As the melee ensued, I thought about M., who was happy at home with his canned chili.  I thought about how he was 200% supportive of my academic career – although he does often say he wishes I was not so tired and overwhelmed by it.  I thought about how he was fine with me being away – as a couple married later in life – this has never been an issue for either of us.  And then I thought about my new e-friend Rosamond.  Raised in England, she is married to a man with Pakistani origins – and moved by the spirit, she converted to Islam when she married him. We have e-met and bonded recently through this blog – and I am ever grateful for her support and insightful comments.

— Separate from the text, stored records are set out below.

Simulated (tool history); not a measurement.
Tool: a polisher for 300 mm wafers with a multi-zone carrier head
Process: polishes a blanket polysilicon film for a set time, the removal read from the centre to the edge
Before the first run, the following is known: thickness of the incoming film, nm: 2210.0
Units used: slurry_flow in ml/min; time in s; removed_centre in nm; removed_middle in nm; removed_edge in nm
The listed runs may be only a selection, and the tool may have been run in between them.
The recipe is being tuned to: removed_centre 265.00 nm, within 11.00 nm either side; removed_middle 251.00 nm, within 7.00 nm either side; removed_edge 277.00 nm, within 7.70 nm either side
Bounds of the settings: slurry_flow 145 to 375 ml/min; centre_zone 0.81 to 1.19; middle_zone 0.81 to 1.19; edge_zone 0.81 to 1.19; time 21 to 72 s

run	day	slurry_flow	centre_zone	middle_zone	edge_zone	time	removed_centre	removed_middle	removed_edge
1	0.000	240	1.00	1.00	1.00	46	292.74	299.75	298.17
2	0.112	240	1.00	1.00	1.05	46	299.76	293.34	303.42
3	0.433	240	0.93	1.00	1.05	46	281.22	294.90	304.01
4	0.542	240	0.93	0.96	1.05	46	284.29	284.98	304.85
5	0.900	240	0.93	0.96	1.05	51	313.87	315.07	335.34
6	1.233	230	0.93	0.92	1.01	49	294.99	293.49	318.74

I thought about all of her delicious-looking cooking posted on her blog entitled Food Glorious Food from Rosamond’s Kitchen.  I thought about my stepmom’s good advice about sometimes the best balm to heal an argument rift in a relationship is a good, home-cooked meal.  I thought about how nice it is to sit across from M. and have dinner together at the dining table.  I thought “I need to go home, and try out some of Rosamond’s recipes.”  The endometriosis-infused twinges in my stomach still continued, but the mental ones eased up a bit.  Taking the bull by the horns, I began to pack my bags for the trip home.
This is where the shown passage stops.